Exxon Said to Join Race to Export U.S. Crude as Oil Glut Swells
Exxon Mobil Corp. has become the first major U.S. oil company to ship American crude overseas, joining a band of independent traders that are trying to ease a glut at home after a 40-year export ban was lifted.
Exxon shipped U.S. crude into a refinery it owns in Sicily, according to a person familiar with the matter and three traders and ship brokers. The Maran Sagitta oil tanker sailed in early February from Beaumont, Texas, where Exxon operates a refinery. It recently arrived in the Italian port of Augusta.
Until now, trading houses including Vitol Group BV and Trafigura Pte and European-based oil companies have shipped U.S. crude overseas. Exxon is the first American firm that joins the race, which comes as domestic U.S. crude inventories surge to the highest level in nearly 90 years.
“While we do not comment on the details of proprietary commercial agreements, crude exports from the U.S. are now another commercial option that we may elect to exercise from time to time,” Exxon said in an e-mailed statement.
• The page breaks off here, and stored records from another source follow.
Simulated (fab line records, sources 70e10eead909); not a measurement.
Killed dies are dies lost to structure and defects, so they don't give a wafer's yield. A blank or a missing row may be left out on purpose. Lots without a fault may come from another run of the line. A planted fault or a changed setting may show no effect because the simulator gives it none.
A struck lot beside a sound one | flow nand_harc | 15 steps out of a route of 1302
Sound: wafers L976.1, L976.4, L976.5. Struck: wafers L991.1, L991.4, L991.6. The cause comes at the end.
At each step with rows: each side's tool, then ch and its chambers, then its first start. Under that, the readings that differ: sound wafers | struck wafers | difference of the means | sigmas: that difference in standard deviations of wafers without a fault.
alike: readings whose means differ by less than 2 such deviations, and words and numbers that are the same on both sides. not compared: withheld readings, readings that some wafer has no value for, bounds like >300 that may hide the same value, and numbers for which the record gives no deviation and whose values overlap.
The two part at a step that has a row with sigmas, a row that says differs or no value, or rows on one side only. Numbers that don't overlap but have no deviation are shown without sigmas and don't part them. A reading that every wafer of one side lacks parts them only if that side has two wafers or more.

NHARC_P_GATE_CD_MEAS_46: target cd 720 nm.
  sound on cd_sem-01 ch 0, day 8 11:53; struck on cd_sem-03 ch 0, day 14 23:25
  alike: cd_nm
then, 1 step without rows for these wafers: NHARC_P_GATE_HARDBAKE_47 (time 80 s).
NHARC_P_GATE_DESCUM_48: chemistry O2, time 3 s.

Oil traders are shipping West Texas Intermediate to refiners in the Mediterranean to profit from the difference in crude prices between the two regions. A glut of WTI has pushed up U.S. stockpiles to a record, depressing the price of the U.S. benchmark relative to European Brent crude.
The exports into Europe follow a congressional deal in December to lift a 1970s-era prohibition on overseas shipments and a movement in relative prices between the U.S. and Europe making exports profitable.